Didata sees lower H1 gross margin

South African technology group Didata said on Thursday that it expected a fall in its overall gross margin in the first half of...

South African technology group Didata said on Thursday that it expected a fall in its overall gross margin in the first half of its financial year and that trading conditions remained difficult.

"While there is continued evidence that the pressures on technology margins have stabilised, the lower volumes in Asia and the U.S. will result in a reduction of the group's overall gross margin for the first half to around 19 percent," it said in a trading update.

The group had previously expected gross margins for full-year 2003 to be 20.7 percent, in line with the second half of 2002.

The conditions in which the group operates "remain difficult, and visibility remains limited", it added.

The update came after its loss-making Datacraft Asia Ltd, Asia's largest computer network systems integrator, said on Thursday its 2003 outlook remained challenging and it expected to set aside more money for restructuring charges.

It said in a statement it was projecting quarterly revenue of US$80 million to US$85 million.

Didata also said its U.S. region was expected to post an interim loss.

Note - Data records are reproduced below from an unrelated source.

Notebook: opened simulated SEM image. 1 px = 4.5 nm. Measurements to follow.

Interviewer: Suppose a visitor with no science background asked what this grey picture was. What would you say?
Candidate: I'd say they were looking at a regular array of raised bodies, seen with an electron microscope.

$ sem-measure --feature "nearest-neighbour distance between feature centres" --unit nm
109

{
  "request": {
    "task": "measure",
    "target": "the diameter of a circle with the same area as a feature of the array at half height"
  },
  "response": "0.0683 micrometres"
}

"Dimension Data's U.S.A. region, which had been downsized in the previous year to a month-on-month break-even position, is now expected to post a loss for the first half," it said.

"This region represents a less mature business model than the rest of the Group, and the unanticipated sharp decline in infrastructure volumes and related services, reflecting the performance of some of our key suppliers (notably Cisco in that region), has led to this loss," it added.